Our Notes & References
First edition of the first fundamental work on the history of St. Petersburg University, one of the most important Russian educational institutions.
A very good example, with famous provenance: from the Yudin collection, “one of the finest and largest private libraries in the world” (Morley).
Grigoriev’s detailed, methodic and extensive work covers different spheres of life of the university of St. Petersburg, based on in-depth documentary materials. The author (1816-81) was a leading Russian researcher of Central Asia, a St. Petersburg University alumnus and professor, a corresponding member of the Imperial St. Petersburg Academy of Sciences, and an honorary member of the Royal Asiatic Society of London, the Asiatic Society of Paris and the Society of German Orientalists in Leipzig.
Grigoriev discusses the development of academic and spiritual life in the Russian Empire leading to the university opening in 1819 and its further expansions; he highlights the main features that distinguished St. Petersburg University from all others, traces the careers of the university professors and students, and shows the progress of scientific schools, trends, and their impact on Russian thought during most of the 19th century, up to the book’s publication.

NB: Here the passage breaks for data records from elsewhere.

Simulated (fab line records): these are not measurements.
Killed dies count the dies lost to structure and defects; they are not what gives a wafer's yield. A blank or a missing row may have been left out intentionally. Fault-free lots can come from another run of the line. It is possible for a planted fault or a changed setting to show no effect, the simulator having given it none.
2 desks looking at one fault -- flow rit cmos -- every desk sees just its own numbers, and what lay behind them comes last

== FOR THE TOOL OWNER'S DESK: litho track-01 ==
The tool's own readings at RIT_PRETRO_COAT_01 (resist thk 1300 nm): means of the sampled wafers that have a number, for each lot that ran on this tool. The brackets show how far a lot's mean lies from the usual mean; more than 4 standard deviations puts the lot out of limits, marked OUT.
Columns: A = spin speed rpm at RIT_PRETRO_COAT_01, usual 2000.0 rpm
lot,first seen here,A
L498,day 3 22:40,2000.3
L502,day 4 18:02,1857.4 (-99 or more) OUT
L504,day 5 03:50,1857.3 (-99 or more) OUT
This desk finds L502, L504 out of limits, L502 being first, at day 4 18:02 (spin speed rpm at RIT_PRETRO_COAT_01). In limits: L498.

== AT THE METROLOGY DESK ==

The work contains five expansive appendices, including a list of honourable members of the university; a list of doctoral and master’s students with their specialities and dissertations; a list of famous scholars honoured by the university; and a list of students who completed a full course of sciences. Notable is also the list of tasks proposed to students for honourable mentions and medals: the Department of Philosophy, for instance, offers to answer the question “What limits are assigned to human knowledge by the very structure of our spirit” (no honourable mentions), and the Department of the Improvement and Welfare requires “to list the causes from which private people may fall into poverty, show the effect of it on their actions in relation to the family and the state; show the measures against poverty in theory and according to Russian legislation”.
With celebrated provenance: the present volume belonged to the library of the Siberian entrepreneur, industrialist and “lifelong book collector of rare imagination” (Library of Congress) Gennadii Iudin (also Yudin, 1840-1912). Throughout his lifetime, Iudin gathered the largest private library in Russia (around 85,000 vols) which, after its sale to the Library of Congress, became the foundation of its Slavic Division, “the largest collection of Slavic material in the western hemisphere” (Yakobson, quoted by Morley).
Scarce outside Russia: we could not trace any example appearing on the market.
Gennadii Iudin (Library of Congress booklabels to upper pastedown, one in Russian ‘Domashnaia Biblioteka G.V. Iudina’ dated 1928, the other ‘Yudin Collection’ with shelf number, and red stamp ‘Surplus Duplicate’); Avenir Alexandrovich Nizoff (a pianist who lived in Edmonton, Canada, in the second half of the 20th century, and gathered a large, wide-ranging library of Russian works, especially covering art, émigré, literature and history).
Morley, Charles. “Major Russian Collections in American Libraries.” The Slavonic and East European Review, vol. 29, no. 72, 1950, pp. 256–66.